Its creation was agreed in the Maastricht Treaty and it has subsequently gone through various stages:
Council Regulation (CE)1164/94 of 16 May 1994 created the Cohesion Fund – with the antecedent of the provisional Cohesion Financial Instrument approved in March 1993 – with an allocation for the 1993-1999 period of 15,000 million ecus (of 1992); of these, in current ecus, 9,251 Mecus are for Spain, 55% of the total.
The member states that benefited from this Fund were Spain, Portugal, Ireland and Greece.
For the 2000-2006 period, an allocation of 18,000 million euros was approved and a number of aspects of its administration were amended, in particular the reinforcing of community policies and national controls.
As of 2004, Ireland ceased to be a beneficiary of the Fund. By contrast, May 2004 saw the incorporation of the nine new member states of the European Union as beneficiaries of the Fund: Czech Republic, Cyprus, Slovakia, Slovenia, Estonia, Hungary, Lithuania, Latvia, Malta and Poland.

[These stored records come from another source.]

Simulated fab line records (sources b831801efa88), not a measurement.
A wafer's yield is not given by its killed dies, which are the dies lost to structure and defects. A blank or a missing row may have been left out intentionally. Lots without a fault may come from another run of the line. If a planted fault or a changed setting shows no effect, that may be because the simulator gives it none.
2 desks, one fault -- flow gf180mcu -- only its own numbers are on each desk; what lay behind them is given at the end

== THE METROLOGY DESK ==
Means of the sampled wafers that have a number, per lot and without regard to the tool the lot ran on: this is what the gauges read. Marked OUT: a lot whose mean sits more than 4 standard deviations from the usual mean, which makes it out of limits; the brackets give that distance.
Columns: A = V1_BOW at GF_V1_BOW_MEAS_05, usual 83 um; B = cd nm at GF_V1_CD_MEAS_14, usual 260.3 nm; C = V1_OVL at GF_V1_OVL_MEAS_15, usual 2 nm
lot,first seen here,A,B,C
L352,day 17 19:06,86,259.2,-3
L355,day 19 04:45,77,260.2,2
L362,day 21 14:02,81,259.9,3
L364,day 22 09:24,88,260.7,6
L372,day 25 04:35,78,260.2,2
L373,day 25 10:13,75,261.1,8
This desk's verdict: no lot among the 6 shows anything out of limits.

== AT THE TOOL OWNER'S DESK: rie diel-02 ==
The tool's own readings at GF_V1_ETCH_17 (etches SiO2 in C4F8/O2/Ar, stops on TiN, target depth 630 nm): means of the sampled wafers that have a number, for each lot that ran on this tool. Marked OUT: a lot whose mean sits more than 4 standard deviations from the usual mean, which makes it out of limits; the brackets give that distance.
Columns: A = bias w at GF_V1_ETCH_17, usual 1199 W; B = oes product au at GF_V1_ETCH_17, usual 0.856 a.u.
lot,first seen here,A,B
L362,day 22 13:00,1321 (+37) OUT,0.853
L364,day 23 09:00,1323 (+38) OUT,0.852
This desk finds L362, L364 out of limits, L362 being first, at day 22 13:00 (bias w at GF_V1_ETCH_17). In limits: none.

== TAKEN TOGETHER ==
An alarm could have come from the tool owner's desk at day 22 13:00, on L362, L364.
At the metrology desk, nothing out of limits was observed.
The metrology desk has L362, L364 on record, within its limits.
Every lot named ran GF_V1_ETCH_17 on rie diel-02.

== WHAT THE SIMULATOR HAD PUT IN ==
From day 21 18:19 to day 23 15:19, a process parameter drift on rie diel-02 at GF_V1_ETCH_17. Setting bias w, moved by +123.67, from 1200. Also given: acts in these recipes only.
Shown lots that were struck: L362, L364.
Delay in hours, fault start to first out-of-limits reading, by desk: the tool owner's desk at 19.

For the new programming period of 2007-2013, its administration is amended, integrating its actions in operational programmes.
Also, not only will large transport and environmental infrastructures be able to be financed, but so will projects in the fields of energy efficiency, renewable energy and intermodal, urban and collective transport.
The total allocation for the 13 beneficiary states will be 63,000 million euros, of which Spain would get 3,250 million euros.